When our server/bartender/cashier was able to get to us, she apologized and quickly took our order and Kurt's name in case she couldn't find us when our food was ready. I ordered the hamburger with American cheese ($10. plus $1 for the cheese) and Kurt ordered the Bratwurst sandwich.
The food came out pretty quickly and looked delicious. My burger smelled wonderful and came with a big chunk of iceberg lettuce, tomatoes, red onions, and a length-cut dill pickle, all on a perfectly toasted hamburger bun lovingly cradeled by perfectly cooked french fried potatoes. Kurt's food came out looking a bit like a brown glob, but what do you expect when you put a sausage on sandwich bread? The reason those things are shaped the way they are is because they are intended for a specific type of bun. The sturdiness of the meat and the casing is often too robust for sandwich bread, and often, and in this case, the bread ends up falling apart around the sausage.
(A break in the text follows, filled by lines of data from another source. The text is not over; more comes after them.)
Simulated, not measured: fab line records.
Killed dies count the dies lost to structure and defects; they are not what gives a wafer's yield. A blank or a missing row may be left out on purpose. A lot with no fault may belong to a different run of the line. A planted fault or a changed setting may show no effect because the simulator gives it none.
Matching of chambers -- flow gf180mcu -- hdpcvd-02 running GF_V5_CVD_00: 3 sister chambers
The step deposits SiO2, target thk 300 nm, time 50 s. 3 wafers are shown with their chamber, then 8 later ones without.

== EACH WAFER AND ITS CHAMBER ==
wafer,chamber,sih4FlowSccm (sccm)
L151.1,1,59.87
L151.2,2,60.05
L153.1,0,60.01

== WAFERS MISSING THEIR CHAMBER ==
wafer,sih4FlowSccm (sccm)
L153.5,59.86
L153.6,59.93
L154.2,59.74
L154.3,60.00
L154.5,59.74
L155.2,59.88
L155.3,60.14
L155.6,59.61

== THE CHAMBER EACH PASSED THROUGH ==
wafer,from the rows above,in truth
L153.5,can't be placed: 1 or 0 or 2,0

The burger was cooked between MR and M, and had a nice flavor to it. The fries, as always, were seasoned with salt and parsley, and it should be noted that these particular fries are Kurt's favorite in the valley. He has a penchant for thinly cut, crispy, well-seasoned fries.
The scores were as follows:
- Flavor: 7
- Juiciness: 7.5
- Vegetables: 8
- Bun: 7
- Source: 6
- Value: 7.5
- Synergy: 8
- Flavor: 8
- Juiciness: 8
- Vegetables: 6.5
- Bun: 6
- Source: 5
- Value: 8
- Synergy: 8
The burger was pretty good. When I asked the server where they got their beef she said it was USDA chuck, but if we had ordered the organic burger, we would have gotten...yes, you guessed it, organic beef. Too bad I missed that on the menu. I would say that the bun was a bit insubstantial for the life of the burger, the iceburg lettuce was rife with complacency, and the tomato, as is the trend these days, had little to no flavor. All were crisp, all fresh, but in the end, the onions and the pickle were the only vegetables adding to the flavor profile.
I bet you are wondering just how, in this instance, life is imitating life. It began with the incredibly long wait for service, got entertaining when the server/bartender cashier rushed our food past us and went out to the back porch in order to yell out Kurt's name so that she could find him to give us our food, and ended when we had to wait an inordinate amount of time for the bill. Much like the closed captioning on the TV, which could clearly not handle the rapid pace at which the news was coming in to accurate tell the tale, the waitress was not on any level able to handle the amount of business at The Corner Pub on this particular sunny Sunday afternoon.
She did the best she could, but I just could not bring myself to reach up and ring the generosity bell. Even out of pity.